Friday, December 6, 2019

Europe: "A Time Recession"

From Alhambra Investments:
Eurostat confirmed earlier today that Europe has so far avoided recession. At least, it hasn’t experienced what Economists call a cyclical peak. During the third quarter of 2019, Real GDP expanded by a thoroughly unimpressive +0.235% (Q/Q). This was a slight acceleration from a revised +0.185% the quarter before.

The real question, though, is whether the business cycle approach means anything in this day and age. I don’t think it does, and that’s a big part of why there’s so much confusion about both cause and effect.

For most people, certainly every monetary policymaker and central banker around Frankfurt, the more important number is 26. As in, Real GDP across all of the nineteen countries of the Euro Area has been positive for twenty-six straight quarters. It’s a seemingly impressive run of now six and a half years.

Mario Draghi has taken full credit for this, beginning long before he retired recently.
But upon closer examination you can see how something is just not right. Recession is the wrong bogeyman to focus on. There are, actually, much bigger problems and concerns hidden within these figures which remain on the plus side of zero. These are obscured because of the way in which we measure “expansion”, in linear terms.

First, though, the cause. US President Trump beginning to talk seriously about imposing tariffs on Chinese goods in the middle of 2018 cannot ever explain why the economy for nearly all of Europe clearly ran into a wall at the end of 2017. Economists, including those in Europe and at Europe’s central bank, have tried very hard to blame if not directly those trade tariffs then trade war and general protectionist sentiment.

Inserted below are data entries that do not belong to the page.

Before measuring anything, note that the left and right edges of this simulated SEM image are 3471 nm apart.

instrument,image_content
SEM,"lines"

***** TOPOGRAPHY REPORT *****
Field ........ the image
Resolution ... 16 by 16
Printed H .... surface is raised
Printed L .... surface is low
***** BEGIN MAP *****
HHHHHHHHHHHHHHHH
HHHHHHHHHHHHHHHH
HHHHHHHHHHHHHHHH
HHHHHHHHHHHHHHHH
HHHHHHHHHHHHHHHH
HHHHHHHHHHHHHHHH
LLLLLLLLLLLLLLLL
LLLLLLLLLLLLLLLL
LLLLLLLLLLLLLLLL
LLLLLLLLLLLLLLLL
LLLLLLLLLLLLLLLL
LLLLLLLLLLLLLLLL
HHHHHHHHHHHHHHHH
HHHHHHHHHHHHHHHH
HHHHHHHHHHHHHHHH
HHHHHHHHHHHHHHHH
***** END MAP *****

According to their view, because we all know it cannot possibly be a global monetary problem, not with so much global QE’s and “money printing”, German and Italian industrial firms must have been worried about an issue that hadn’t yet been raised and so began cutting scaling back for a far distant future event that didn’t actually concern them. Yeah, it doesn’t come close to adding up.

No, what changed right at the outset of 2018 was the euro – meaning the dollar. The early warning signs of late 2017 were swallowed up by the inflation hysteria sweeping the globe, especially in Europe, where it was said recovery had been found at long last. Mario Draghi most of all.
While he was saying it, though, the economy fell out right from beneath his feet. It didn’t lead to the mainstream view of recession, several negative quarters of GDP, but it has added up to something like that already. With these new figures in hand, that’s seven quarters and counting of…something.
Here’s what I mean:
Not only did the underlying financial circumstances change, they did so in economic circumstances going right through the industrial sector.